For punched cards the selection time will be O(N). The only way to get O(1) is with an inverted index of just the descriptor you're looking for. Mooers in 1951 proposed 'Doken' (see http://www.historyofinformation.com/expanded.php?id=4243) as a way to search '100 million items in about 2 minutes'.

toddkaufmann · on June 7, 2015

There are tools and data available at the Science of Science (Sci^2) site [1], part of the Cyberinfrastructure for Network Science Center, funded by NSF.

I haven't looked closely in a couple years, but my impression is NSF hopes such tools can help show the effects (and "ROI") of research grant money, connection with PI's and institutions, and their impact both on publication citation and economic impact (development of technology etc.).

Ideally this could also be used to measure growth in technical fields to determine whether more (or less) funding is required to answer bigger questions in basic science (which may not have economic incentives yet), methodologies, public policy, and education (will there be enough Ph.D's in the pipeline to meet demands for fields that will exist in ten years?).

Scientometrics [2] (the journal) has been around for nearly 40 years, and I assume people were thinking about such issues then. Sci^2 looks to me like a more "big data" approach to not only understanding this, but seeing if it is possible to "push" the frontiers (but I admit I don't know anything that goes on at NSF or how their decision-making process works).

Another tool, Publish Or Perish [3], is aimed at individual academics to understand their (or another's) impact in terms of citation metrics that are used in the games for academic (and other) hiring purposes.

I stumbled on Sci^2 when trying to learn some new fields (computer vision, hpc / parallel computing, network science, sensemaking) and wanted to quickly find seminal papers (ie highly cited, or literature reviews) to quickly get a broad overview. Not having the patience or time to read lots, playing with interesting tools and trying to extract data from Google Scholar and the like was more attractive.

Being impatient, I wanted a way to process knowledge like data. To measure something like growth of a field, it seems something like scientometrics with some natural language processing and ontology engineering is needed.

The Google paper seems to be more about an analysis of Google Scholar data and what can be gleaned there. Maybe an update of Google Scholar Metrics is coming? I am surprised no reference to scientometrics in the arXiv paper (maybe they aren't familiar with the literature?).

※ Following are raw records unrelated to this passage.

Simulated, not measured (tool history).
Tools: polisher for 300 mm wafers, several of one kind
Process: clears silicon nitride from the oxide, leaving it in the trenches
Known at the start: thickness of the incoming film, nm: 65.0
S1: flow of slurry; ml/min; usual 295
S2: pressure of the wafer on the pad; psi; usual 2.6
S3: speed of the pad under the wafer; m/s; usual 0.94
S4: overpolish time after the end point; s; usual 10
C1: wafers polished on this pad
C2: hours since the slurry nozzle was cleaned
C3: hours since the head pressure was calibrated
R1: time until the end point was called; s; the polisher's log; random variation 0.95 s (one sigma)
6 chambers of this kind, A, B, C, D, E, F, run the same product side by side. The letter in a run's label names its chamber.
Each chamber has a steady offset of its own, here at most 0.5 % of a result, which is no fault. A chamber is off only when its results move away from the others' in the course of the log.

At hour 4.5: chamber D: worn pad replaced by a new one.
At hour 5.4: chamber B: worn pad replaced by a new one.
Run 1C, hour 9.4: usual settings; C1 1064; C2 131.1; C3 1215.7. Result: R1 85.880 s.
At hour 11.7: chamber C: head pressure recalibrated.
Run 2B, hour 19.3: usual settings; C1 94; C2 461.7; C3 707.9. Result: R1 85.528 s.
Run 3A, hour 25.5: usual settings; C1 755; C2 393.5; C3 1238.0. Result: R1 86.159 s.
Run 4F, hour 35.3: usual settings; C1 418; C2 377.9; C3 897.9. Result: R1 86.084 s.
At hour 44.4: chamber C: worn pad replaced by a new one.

1. https://sci2.cns.iu.edu/user/index.php 2. http://en.wikipedia.org/wiki/Scientometrics_%28journal%29 3. http://www.harzing.com/pop.htm

toddkaufmann · on May 30, 2015

Go to https://www.meteor.com/ and Start tutorial. After installed you can go through the tutorial in an hour or two depending how deep you go, and it comes with a number of examples (show with "meteor create --list").

Discover Meteor has some more; they were giving their book away (see https://www.discovermeteor.com/blog/we-made-our-book-free/ -- first 4 chapters are free).

That may be enough for the basics. Then look at telescope, or one of the chat apps listed here or search on github. Also plenty of conference talks on youtube.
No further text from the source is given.